Obsessions: Hip-hop T-shirts

 

At Umbrella we appreciate the details. So we understand when our readers are into something – really into something. In this instalment of our regular Obsessions feature, Andrew Emery reveals his love for hip-hop T-shirts.


Outside a Public Enemy concert in Leeds, 1987. I’ve just been ‘taxed’ for the hat I bought from the merchandise stall inside by a group of lads who punched me for good measure. But there’s one thing they didn’t take. My pride? No, they definitely took that as I tried to weasel my way out of a beating. That’s long gone. 

What they didn’t take was the Public Enemy T-shirt I bought and was wearing over the top of another tee. The Public Enemy shirt I had on when I pushed my way to the front of the show and got my hand touched by Flavor Flav and Chuck D. A shirt that still takes pride of my place in my ever-swelling hip-hop T-shirt collection nearly 30 years later.

Being a hip-hop collector – tees, records, posters, tapes, stickers, press shots, you name it – in the UK is not easy. You’re struck by geographical limitations as all the US collectors get first dibs. You’re hampered by financial considerations as Japanese hoarders with deep pockets outbid you on eBay. But still, I plug away. Every victory seems the sweeter for the struggle. From the Luke Skyywalker T-shirt I’ve been after for 20 years to that Poor Righteous Teachers tee I didn’t know existed until I swooped and bought it recently. And I can take it on the chin when my richer best friend simply goes online and drops $400 on a rare Diamond D promo shirt I can’t quite bring myself to spend this month’s mortgage payment on. 

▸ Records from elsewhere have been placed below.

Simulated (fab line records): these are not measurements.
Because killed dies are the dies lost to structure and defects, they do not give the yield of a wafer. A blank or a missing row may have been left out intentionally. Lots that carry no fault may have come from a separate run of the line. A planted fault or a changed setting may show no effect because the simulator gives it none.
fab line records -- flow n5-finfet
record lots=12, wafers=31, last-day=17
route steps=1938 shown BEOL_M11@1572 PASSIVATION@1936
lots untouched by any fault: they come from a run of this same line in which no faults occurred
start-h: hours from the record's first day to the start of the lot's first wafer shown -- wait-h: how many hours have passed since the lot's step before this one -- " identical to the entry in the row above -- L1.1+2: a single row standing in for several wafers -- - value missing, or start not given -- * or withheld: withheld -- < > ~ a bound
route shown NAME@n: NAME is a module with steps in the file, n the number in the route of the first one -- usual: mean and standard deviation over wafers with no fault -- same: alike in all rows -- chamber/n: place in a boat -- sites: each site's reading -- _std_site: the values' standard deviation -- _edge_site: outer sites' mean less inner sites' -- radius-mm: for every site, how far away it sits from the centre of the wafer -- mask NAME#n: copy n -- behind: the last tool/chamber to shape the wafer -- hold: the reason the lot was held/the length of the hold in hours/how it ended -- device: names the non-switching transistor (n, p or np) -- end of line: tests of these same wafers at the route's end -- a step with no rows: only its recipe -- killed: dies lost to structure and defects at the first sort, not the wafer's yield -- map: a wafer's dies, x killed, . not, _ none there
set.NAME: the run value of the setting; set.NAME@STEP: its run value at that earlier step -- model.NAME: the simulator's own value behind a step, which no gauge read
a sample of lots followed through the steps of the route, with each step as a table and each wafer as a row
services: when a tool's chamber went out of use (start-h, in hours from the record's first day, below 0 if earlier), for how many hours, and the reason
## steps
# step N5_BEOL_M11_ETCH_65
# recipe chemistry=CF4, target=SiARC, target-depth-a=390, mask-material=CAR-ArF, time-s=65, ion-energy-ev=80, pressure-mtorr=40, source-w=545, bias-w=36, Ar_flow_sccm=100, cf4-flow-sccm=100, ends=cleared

There’s regret, too. The T-shirts I gave away or shrank in the wash. The clear-outs to make space in poky London flats. Ones that I’d love to wear now, ones that I know would fetch a lot of money. As a hip-hop writer in the ’90s I was drowning in black XL Hanes and Fruit Of The Loom tees with crappy logos on, a time of plenty I thought would never end. And when it did, inevitably, end, I found I’d given a lot of it away. The complete range of Rawkus Records tees I was allowed to help myself to for free in their New York stockroom, the Loud Records x Helly Hansen coat of such an awful yellowness I stuffed it into a bin on Briggate in Leeds.

When DJ Ross One published his brilliant Rap Tees book in 2015, my obsession took a new turn. There was jealousy at some of the incredible T-shirts he’d put together. There was annoyance at myself for having had some of these over the years, carelessly discarding them. And there was the pleasurable reinforcing of my collecting instinct: this book was proof that not only was I not alone, I was right. I even felt, with some justification, that the book would have been a smidgen better if they’d borrowed some of my shirts. And my Rap-A-Lot Records game is very, very strong. Ross One’s book has increased the clamour for rare tees, sent bids on eBay through the roof, but I’m still hanging in there. Nothing gets thrown out anymore. Time to find a bigger house.